Pascua (Easter Sunday)

Sunday, April 01, 2018
Angra do Heroísmo, Azores, Portugal
April Fools Day, more appropriately, Happy Easter! We checked the schedule for Easter Mass at the Cathedral Ogreja do Santissimo Salvador and found that the Bishop would be celebrating Mass at 11:00. 
We arrived before 10:30 and sat toward the front right behind the pews reserved for the choir. Other than the impressive church itself, what jumped out immediately, were the five TV/movie cameras and floodlights. This not only would be a high mass, but would also be televised.  
We had a 30+ member choir, a 10+ member orchestra, with conductor, a half dozen attending priests and, of course, the Bishop. The music was beautiful and being all in Portuguese, we didn’t understand a word of the service — good thing we are practicing Catholics, we knew what was happening and when.
Back at the hotel, we changed into hiking clothes, made lunch and packed our knapsack. Up in the lobby our rental car guy, Andre, was waiting for us. We would have a car for four days for 100 euro, a brand new, blue, Opel. After brief paperwork and inspection of the car we were headed to the mountains for a hike.
We quickly left the city to drive up through the grazing, lava-rock-mosaic walled landscape that was spectacular. The green of Ireland has nothing on the island of Terceira! Just as quickly, we left the pastures, entered dense cedar groves. Our destination was Misterios Negros, part of the Santa Barbara National Forest Reserve. This hike was highly recommended and was #1 on our list. We parked the car and in full rain gear made it about a quarter mile in 25 mph wind and a driving rain. We both decided this was crazy and headed back to the car.

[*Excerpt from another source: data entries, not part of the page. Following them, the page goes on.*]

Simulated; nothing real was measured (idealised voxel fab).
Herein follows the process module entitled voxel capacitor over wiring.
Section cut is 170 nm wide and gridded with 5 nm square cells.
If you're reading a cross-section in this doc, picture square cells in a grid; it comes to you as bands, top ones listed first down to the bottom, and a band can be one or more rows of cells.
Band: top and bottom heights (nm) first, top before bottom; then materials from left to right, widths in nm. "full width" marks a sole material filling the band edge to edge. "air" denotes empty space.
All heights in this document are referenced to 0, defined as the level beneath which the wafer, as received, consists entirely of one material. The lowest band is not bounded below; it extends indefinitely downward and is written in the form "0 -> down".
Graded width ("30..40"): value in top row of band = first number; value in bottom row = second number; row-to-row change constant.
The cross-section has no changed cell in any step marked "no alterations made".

Plan B was quickly formulated. Looking at the map, we decided to explore the northern coast of the island and headed to the coastal town of Biscoitos.
Driving down from the mountains, the ocean opens up in front of you. The coastline, here as everywhere, is all black lava rocks or high cliffs. The crashing waves along Ponta dos Biscoitos called for a 1,000 pictures, yet none of them truly give justice to this place. 
At Biscoitos, and all around the island, are coastal swimming holes. With the rocky shorelines there are no, or very few sandy beaches. Instead, the natural rock formations, coupled with man made modifications, swimming holes are created. Many even offer bath houses for changing. During low tide, the water may be only a few feet deep, but at high tide, over your head. We felt the water and it was cold and we saw no bathers, but we were told that in the summer months they would be packed.
Unlike the rain and wind in the mountains, the coast was all blue sky, though it was windy. We drove an hour or so to the east and then backtracked through Biscoitos, circled to the west and back to Angra do Heroísmo. Our drive took us the breath of the island, south to north and half the circumference.  We stopped at almost every lookout and marveled at the beauty of this place. 
These roads, though in great shape were not designed for two way, modern vehicle traffic. This was especially true in the small towns where the buildings on either side came right to the road’s edge.  To make things just a little more interesting, parking halfway in the middle of the traffic lane was not uncommon - all added to the ambiance!
Though not as common as mainland Portugal, Fado can be found a couple of nights a week on Terceira. We had made reservations for dinner and Fado at the Posada Sao Sebastião. It is a hotel located in an ancient walled fortress. 
We were the first to arrive shortly after 7:00 and were seated at a window table with our name on it.  By 7:30, the dining room was full with nearly 50 people - a fair mix of English and non-English speaking.  This was a four course, wine paired meal with a Fado set between each.
The wines flowed freely, the food OK, and the Fado was great. The music came from two men on the mandolin and guitar; two women sang the Fado.
For 30 euro per person, it was a great night and highly recommended. It was nearly 11:00 by the time we left.